Solution to an infinite series Given an infinite series in the form of:
$$a \cdot a^{2\log(x)} \cdot a^{4\log^2(x)} \cdot a^{8\log^3(x)} \dotsb  = \frac{1}{a^7} $$
find the solution for all positive and real $a$ other than $1$.
The textbook, from which this problem was taken, says that there are no solutions to this equation.
Given that I didn't know that before I attempted to solve it, I managed to scramble a solution which gives $x = 10^{4/7}$ and here's how I did it:
First, let's take the $\log_a$ from both sides and expand by the log multiplication rule. We then obtain:
$$
 1+2\log(x)+4\log^2(x)+8\log^3(x)+\dotsb = -7.  
$$
Let's now call the left hand side $S(x)$, so we have $S(x) = -7$. If we then go back to our last equation and subtract one from both sides and multiply by $\frac{1}{2\log(x)}$ we get:
$$  1+2\log(x)+4\log^2(x)+8\log^3(x)+\dotsb = \frac{-4}{\log(x)}.   $$
So we have $S(x)$ again on the left hand side, therefore we can set the two expressions equal to one another. After a quick algebraic rearrangement, we get:
$$ \log(x) = \frac{4}{7} \implies x = 10^{\frac{4}{7}} $$
I tend to believe the textbook rather than myself but don't know which of the steps was invalid. The method of substitution by $S(x)$ resembles a technique Euler supposedly used to solve some infinite fraction problems so it perhaps doesn't apply in this case with functions.

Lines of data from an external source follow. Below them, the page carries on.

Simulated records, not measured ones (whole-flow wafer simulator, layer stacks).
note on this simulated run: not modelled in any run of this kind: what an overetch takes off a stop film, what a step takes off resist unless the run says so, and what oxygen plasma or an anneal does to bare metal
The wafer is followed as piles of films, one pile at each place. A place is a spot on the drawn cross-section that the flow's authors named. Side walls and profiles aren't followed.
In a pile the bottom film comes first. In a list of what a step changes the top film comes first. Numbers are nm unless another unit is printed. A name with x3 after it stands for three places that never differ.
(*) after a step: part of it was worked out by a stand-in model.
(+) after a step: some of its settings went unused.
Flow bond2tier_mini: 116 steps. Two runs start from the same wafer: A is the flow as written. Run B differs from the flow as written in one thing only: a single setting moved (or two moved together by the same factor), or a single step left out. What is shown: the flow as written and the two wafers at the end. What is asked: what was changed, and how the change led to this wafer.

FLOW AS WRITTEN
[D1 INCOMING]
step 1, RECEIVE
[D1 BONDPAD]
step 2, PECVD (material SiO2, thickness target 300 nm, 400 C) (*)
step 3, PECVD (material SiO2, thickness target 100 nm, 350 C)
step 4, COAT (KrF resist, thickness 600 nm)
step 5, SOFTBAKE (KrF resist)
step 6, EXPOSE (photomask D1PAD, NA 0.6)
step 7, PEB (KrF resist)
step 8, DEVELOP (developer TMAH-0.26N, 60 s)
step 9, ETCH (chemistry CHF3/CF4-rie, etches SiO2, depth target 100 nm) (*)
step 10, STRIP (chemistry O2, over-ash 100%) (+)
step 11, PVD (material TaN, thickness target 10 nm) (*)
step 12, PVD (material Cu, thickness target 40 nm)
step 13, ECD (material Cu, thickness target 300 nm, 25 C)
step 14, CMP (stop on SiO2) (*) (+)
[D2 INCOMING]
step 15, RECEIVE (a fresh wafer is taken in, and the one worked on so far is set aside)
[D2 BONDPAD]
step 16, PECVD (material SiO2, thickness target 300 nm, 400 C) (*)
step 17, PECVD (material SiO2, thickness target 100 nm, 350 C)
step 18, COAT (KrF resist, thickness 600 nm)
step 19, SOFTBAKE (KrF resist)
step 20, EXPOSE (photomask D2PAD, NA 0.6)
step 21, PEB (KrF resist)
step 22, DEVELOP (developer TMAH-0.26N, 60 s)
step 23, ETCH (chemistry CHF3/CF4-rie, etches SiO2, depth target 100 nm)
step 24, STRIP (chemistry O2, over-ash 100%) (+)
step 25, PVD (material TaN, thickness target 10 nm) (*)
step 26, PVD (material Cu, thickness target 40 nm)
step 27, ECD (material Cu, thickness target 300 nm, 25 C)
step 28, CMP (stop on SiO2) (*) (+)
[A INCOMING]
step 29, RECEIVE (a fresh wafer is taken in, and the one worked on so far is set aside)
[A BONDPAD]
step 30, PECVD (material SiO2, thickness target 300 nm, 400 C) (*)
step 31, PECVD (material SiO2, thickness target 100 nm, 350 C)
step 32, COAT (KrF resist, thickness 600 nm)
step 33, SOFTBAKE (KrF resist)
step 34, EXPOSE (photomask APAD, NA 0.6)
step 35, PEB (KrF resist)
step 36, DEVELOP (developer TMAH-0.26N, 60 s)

 A: Your approach to find $x$ was well and good. However before assuming we have found the ultimate solution to any problem, it is good practice to substitute your solution back in the original question and see if everything checks out.
That being said, notice that:
$$a^{2\log x}=a^{2\times\frac47}=a^{\frac87}$$
$$a^{4\log^2x}=a^{4\times\frac{16}{49}}=a^{64\over 49}$$
Focus on the  powers since we have anyway tackled the problem with $a$ by taking the logarithm. Now you can see that the powers go on increasing and each power is greater than $1$. This creates a divergent geometric series and hence can never converge to the "supposed" value of $-7$
This means that we were wrong in considering the solution to be $x=10^{\frac47}$. Since this is the only solution we could come up with, there should be no solutions for the value of $x$. And since there is no $x$ that satisfies the original equation, we cannot conclude on a value of $a$.
Hence, no $a$ under the given constrains, can satisfy the given equation. $\square$
A: Consider the exponent in the LHS of the original equation.
It is a geometric series with first term 1, common ratio $2 \times \frac47$.
The absolute value of the common ratio is greater than one, so the series does not have a finite sum. Thus, the solution you found is fallacious.